It was during one of those mid-morning editorial meetings that usually lose their focus around lunchtime. The procedure is to continue the rap over eats at one of usual bistros. It was Editor Brown's choice this time, so Exec. Ed. Collins and I waited outside while he fetched his ride. As I was being deeply excoriated for some late copy by Collins, I didn't notice what I was climbing into, so, slouched in the back seat, I asked Ed. Brown what we were in, and without muttering a word, he pointed downward, between the front seats.
If there has been one constant from the Saab 99 to the current 9-3, it has been the location of the ignition key. I am serious; I really didn't realize what car I was in until the key was pointed out. I say this with some embarrassment, as I have spent a fair amount of time around Saabs and have even owned a few. It shows just how much the current administration from Trollhaettan has transformed its cars. I wonder, though, if the identity or soul of Saab is being lost and it will eventually turn into just another car company, the nightmare of many a Saab enthusiast since GM took over (quick, what's the Swedish word for Saturn?).
How good is the 9-3 Vector? As a performer, it is very good. The 2.0-liter turbo four-banger pumps out an honest 210 ponies at 5500 rpm. A quick run through the gears makes it feel like an aftermarket chip has already been installed, with a smoothness lacking in many of its similarly priced competitors. Straight off, this may the best overall performer in an already overcrowded class.
My previous ride for a week had been our Mercedes Benz C230K Sport, and comparisons to the 9-3 serve several useful points. Let's start with the gearbox. The ratios of the six-speed in the Saab are well matched, and sixth is very comfortable for those long economy runs with the revs buried low on the tach. The Benz, by comparison, requires the driver to be very busy. At times I found myself looking down at the shifter to check what gear I was in, and I was constantly hitting the engine cut-off in first as I tried to get the most out of the motor. Saab's gearbox is perfectly matched to the 2.0 turbo, which pulls strongly throughout the rev range, and I was pleased at how responsive the 9-3 was in almost any situation. The new platform, courtesy of GM, has helped instead of hurt the 9-3's handling. This package is an altogether different animal than its predecessor's underpinnings.
In terms of its looks, it will be interesting to see where new head of design, Michael Mauer, will be taking Saab. Mauer's time at Mercedes is well respected, but with Saab he will get the rare opportunity to establish his vision for future models.

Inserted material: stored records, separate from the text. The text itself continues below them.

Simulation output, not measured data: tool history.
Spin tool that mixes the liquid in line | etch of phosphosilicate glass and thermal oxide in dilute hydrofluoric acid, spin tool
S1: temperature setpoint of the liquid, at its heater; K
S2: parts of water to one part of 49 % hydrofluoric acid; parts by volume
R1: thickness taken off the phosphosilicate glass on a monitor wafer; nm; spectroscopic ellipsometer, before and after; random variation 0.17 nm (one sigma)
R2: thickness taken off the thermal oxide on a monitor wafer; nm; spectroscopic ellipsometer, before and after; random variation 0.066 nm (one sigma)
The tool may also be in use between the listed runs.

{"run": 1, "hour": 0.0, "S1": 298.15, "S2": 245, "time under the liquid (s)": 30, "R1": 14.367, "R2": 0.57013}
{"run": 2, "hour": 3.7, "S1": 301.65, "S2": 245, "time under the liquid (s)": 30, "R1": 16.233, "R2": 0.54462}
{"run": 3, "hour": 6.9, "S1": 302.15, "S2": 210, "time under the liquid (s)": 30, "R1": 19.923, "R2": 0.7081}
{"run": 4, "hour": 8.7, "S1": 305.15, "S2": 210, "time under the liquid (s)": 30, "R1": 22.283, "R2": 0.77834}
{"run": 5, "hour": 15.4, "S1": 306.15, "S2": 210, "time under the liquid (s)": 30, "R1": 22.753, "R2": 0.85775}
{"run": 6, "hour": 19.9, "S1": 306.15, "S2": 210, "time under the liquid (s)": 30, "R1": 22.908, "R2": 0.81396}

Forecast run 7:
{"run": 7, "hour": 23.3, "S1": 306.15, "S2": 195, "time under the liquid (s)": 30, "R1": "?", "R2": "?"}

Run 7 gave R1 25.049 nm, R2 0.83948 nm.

So let's get to the few missiles I have to hurl. Where all of the car's goodness comes undone is from one of the most complicated dash layouts I have ever experienced. While I have no doubt that spending a few minutes with the manual would educate me to a decent understanding of how everything works, that isn't the reason why I like to drive a car. There are very few cars that require such an initial effort. (I leave iDrive out of this rant.) The multi-function radio/CD system is frustratingly ambiguous in operation, and dealing with it in traffic is not recommended.
This seems to a case of being too clever for the sake of being clever. Electronics have replaced mechanicals as the number-one warranty problem these days, so is it really necessary to have miles of wiring for features that sound cool but don't contribute to the reason for wanting a particular car in the first place?
The Saab 9-3 has almost everything going for it: design, great mechanicals, first-rate construction and high quality. Now if they would just clean up the mess on the dash.